Hello TVM developers:
I am recently working on CUDA-related optimization and code generator on TVM stack.
As we know, for GPU application, memory accesses are the most common and important performance constraints.
TVM already has CUDA code generator and scheduler for us, which is great.
I am thinking about for some applications, CUDA codes generated by TVM is not optimal especially for the piece of data transfer part. I would like to replace memory-access-related part with handcrafted CUDA device function. handcrafted CUDA codes provide more freedom and we can change the order of threads and make sure sequential accesses are adjacent. (I.e.
shared_mem[thread.id+offset_local] = global_mem[thread.id + offset_global]

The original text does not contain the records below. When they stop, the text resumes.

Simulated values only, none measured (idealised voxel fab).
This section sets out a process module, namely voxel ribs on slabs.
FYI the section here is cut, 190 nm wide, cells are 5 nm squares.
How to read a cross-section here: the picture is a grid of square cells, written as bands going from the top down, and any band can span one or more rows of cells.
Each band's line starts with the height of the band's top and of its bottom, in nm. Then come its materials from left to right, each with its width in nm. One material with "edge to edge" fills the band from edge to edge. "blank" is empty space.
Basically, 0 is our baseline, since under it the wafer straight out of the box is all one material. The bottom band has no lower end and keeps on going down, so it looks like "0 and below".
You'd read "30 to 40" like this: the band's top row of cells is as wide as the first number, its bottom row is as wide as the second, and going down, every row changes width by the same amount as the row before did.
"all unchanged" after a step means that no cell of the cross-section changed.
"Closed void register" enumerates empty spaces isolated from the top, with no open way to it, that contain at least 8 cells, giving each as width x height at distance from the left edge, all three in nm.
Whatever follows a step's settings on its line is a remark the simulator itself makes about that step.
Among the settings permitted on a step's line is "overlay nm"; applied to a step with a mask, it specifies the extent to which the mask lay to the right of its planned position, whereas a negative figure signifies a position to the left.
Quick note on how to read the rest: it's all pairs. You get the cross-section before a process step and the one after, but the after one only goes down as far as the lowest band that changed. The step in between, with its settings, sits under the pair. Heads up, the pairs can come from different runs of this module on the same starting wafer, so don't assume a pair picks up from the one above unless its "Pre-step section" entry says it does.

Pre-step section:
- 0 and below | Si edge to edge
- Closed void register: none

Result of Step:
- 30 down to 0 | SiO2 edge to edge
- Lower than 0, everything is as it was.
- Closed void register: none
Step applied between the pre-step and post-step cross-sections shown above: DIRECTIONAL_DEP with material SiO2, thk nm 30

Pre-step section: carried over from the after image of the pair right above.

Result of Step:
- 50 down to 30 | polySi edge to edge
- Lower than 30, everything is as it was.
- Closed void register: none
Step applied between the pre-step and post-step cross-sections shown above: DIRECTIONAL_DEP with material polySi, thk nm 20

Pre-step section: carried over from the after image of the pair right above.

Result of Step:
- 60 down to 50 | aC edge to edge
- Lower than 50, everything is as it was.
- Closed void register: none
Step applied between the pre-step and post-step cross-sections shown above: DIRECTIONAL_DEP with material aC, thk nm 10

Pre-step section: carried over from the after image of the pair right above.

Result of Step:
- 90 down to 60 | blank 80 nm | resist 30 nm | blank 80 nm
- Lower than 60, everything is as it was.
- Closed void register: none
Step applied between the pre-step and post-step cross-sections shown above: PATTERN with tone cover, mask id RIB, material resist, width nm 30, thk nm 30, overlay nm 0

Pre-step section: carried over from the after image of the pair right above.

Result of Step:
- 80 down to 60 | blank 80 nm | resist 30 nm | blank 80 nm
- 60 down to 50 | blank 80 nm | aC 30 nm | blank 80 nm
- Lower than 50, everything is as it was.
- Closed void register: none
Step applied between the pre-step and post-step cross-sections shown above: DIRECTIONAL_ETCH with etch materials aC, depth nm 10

). This handcrafted coalescing access pattern should be more efficient.
For instance.
We have CUDA kernel generated by TVM
extern "C" __global__ void kernel(void* __restrict__ Input, float* __restrict__ Output){
__shared__ float shared_mem[A];
....
// code generated by TVM
// load data to shared memory
shared_mem[thread_x] = Input[y]
//do computation based on data in shared_mem, and store back global memory
Output = shared_mem[thread_x] * 123
}
And what I want to do is to replace the automatic generated part
shared_mem[thread_x] = Input[y]
with
handcrafted_read(shared_mem,Input)
where handcrafted_read is defined as
__device__ void handcrafted_read(float* shared_buffer,void* data_to_be_read)
{
// handcrafted codes here
}
Could you give me some tips/directions how to implement this?
Thanks a lot!